|
|
|
|
|
by sigmoid10
813 days ago
|
|
>On GPUs, ML "just works" If you had worked with ML, you'd know that this is not true. It's actually more like the opposite. It also has nothing to do with the chips themselves. Things don't magically work "because GPU", they work because manufacturers spend the time getting their drivers and ecosystems right. That's why for example noone is using AMD GPUs for ML, despite them offering more compute per dollar on paper. Getting the software stack to the point of Nvidia/CUDA, where things really do "just work", is an enormous undertaking. And as someone who has been researching ML for more than a decade now, I can tell you Nvidia also didn't get these things right in the beginning. That's the reason why they have no real competition today (and still won't for quite some time). |
|
You're right, they are behind, but to say that nobody is using it, is not truthful. AMD HPC clusters are being used [0] and [1] for AI/ML.
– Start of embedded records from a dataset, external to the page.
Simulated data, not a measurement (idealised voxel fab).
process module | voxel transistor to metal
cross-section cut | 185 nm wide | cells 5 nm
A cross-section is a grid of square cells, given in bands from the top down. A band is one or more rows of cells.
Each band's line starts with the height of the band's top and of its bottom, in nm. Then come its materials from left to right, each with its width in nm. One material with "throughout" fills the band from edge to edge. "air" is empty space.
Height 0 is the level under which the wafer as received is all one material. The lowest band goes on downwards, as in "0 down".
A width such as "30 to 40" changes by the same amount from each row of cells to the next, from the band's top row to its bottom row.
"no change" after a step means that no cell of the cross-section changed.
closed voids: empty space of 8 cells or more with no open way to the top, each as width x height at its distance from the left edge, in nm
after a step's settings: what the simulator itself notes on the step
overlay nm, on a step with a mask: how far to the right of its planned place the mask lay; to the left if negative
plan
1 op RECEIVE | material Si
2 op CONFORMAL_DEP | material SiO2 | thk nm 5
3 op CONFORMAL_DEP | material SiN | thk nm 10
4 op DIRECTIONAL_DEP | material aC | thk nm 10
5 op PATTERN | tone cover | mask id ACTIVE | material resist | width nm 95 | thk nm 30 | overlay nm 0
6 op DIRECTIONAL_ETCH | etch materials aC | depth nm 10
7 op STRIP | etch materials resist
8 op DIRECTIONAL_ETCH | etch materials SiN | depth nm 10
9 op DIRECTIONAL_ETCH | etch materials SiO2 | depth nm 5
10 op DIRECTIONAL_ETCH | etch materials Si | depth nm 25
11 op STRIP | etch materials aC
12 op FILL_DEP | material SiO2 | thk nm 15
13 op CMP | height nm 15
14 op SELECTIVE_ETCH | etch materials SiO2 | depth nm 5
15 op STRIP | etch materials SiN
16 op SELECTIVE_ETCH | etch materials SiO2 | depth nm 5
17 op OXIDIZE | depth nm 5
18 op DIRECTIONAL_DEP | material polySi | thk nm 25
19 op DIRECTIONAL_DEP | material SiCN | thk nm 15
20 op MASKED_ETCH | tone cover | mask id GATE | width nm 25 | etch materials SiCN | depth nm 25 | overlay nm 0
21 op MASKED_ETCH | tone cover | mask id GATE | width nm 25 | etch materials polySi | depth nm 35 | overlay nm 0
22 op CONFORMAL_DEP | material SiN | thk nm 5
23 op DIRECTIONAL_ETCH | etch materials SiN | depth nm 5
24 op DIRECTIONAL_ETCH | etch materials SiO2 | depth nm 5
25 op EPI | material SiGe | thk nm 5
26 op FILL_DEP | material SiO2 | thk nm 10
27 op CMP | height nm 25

The larger issue is that AMD has only been building HPC clusters for the last period of time. Now, with the release of MI300x, we have Azure and Oracle coming online with them now. Disclosure, my business is also building a MI300x super computer as well, with the express goal of enabling more access to developers.
[0] https://defensescoop.com/2023/08/23/navys-new-25m-supercompu...
[1] https://arxiv.org/abs/2312.12705